5). Probably my biggest privacy issue, is my exposure to the public’s eye. I’m constantly surrounded by people it seems like, which can be exhausting. Public restrooms, always being on the highway surrounded by people, having to walk my dog with people watching, it just gets old fast. Even when you draw the curtains closed and lock the doors to go to sleep at night, you’re surrounded by people at truck stops. Prostitutes and the homeless will knock on your door at all hours for money. It’s absolutely exhausting. I never liked the idea of staying in a hotel until recently. It seems like that is the only place I ever feel like I can enjoy some privacy.
Last but not least, there are some random little things you begin to miss while traveling in a truck.
1). Being able to lay down on the floor. Strange right? But in the truck, you can either sit in your chair, or lay in your bed. There isn’t any other option, and sometimes, it’s easy to miss lounging on the couch or laying on the floor with your dog.
2). Being able to lay down in a bathtub. Truck stops only offer private showers, not tubs (not that I’d ever want to take a bubble bath at a truck stop anyways- eww).
3). The ability to wear gross clothes. Like I said, I’m in public, literally 24/7. I can’t wear my favorite stained sweatpants and still be comfortable around people. That is a strange luxury I most definitely miss.
4). Having a yard for my dog. Look, I love Blair, but it’s really a pain to try to find dog friendly places to walk him, to always be watched while I walk him, and to have to inspect his waste several times a day. I’m used to just opening the door and letting my dog go do his business in private- and I can’t wait for that to become my reality again.
5). I also feel pressure to be near my friends and family. I want to be out here, loving what I do, but I also miss my people. I want to tell them when I’ll be home, but I’m never quite sure, and that can be upsetting. I want them to know I love them and miss them, and I’m not putting them off. It’s just difficult to get a route back.

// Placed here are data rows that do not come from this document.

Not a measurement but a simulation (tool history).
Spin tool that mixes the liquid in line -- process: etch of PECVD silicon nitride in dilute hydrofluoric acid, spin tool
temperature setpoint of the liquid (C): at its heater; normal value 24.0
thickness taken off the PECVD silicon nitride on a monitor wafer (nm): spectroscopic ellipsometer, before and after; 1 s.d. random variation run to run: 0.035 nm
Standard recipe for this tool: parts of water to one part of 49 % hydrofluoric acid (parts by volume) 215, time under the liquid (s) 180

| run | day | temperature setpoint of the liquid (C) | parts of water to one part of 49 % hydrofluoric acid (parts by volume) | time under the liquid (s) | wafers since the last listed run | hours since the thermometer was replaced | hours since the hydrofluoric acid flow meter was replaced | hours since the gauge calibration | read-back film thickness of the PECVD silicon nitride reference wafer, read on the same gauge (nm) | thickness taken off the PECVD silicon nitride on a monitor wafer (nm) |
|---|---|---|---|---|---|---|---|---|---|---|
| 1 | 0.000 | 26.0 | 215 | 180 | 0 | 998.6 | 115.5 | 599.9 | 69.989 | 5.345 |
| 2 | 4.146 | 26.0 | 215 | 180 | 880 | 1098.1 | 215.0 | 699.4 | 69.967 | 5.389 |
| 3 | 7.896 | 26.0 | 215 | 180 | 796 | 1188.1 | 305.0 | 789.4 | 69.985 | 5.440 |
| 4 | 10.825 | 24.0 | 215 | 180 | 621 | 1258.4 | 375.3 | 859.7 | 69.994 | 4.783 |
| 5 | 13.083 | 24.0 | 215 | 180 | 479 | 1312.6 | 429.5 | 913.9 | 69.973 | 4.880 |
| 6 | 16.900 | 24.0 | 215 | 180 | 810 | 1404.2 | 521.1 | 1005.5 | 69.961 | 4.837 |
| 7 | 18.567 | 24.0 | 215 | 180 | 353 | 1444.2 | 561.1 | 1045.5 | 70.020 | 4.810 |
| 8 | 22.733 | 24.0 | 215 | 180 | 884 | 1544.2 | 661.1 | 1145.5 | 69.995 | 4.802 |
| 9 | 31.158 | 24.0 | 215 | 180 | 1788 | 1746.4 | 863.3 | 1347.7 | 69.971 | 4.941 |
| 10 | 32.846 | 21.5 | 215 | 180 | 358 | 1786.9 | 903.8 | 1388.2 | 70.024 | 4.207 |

6). The one assumption people make is that I’m bored doing this. In reality though, I’m the furthest from it. I have my husband who I never run out of things to talk about, a blog to operate, a dog and a guinea pig to care for, supper that needs to be made, scenery to watch, books to read, satellite to vegitate in front of, XBox One to play, and a smartphone with all the wonders of the internet.
Now with all that said, realize that I absolutely love what I do. I get to be with my newly married husband, travel the country, and blog as I wish.
(If you’re interested, here’s my compete guide to traveling for free, or even getting paid to do so! Don’t worry, the guide is 100% free.)
I’m very thankful for this opportunity. The closer we get to having our dream house, the more bittersweet I feel. I know I’m really going to miss this lifestyle, but at the same time, I can’t wait to see that next chapter of my life when it gets here.
How do you feel about living tiny or being on the road 24/7? Would you have any advice for someone new to this lifestyle? Would you ever want to do this? As always, thank you for reading!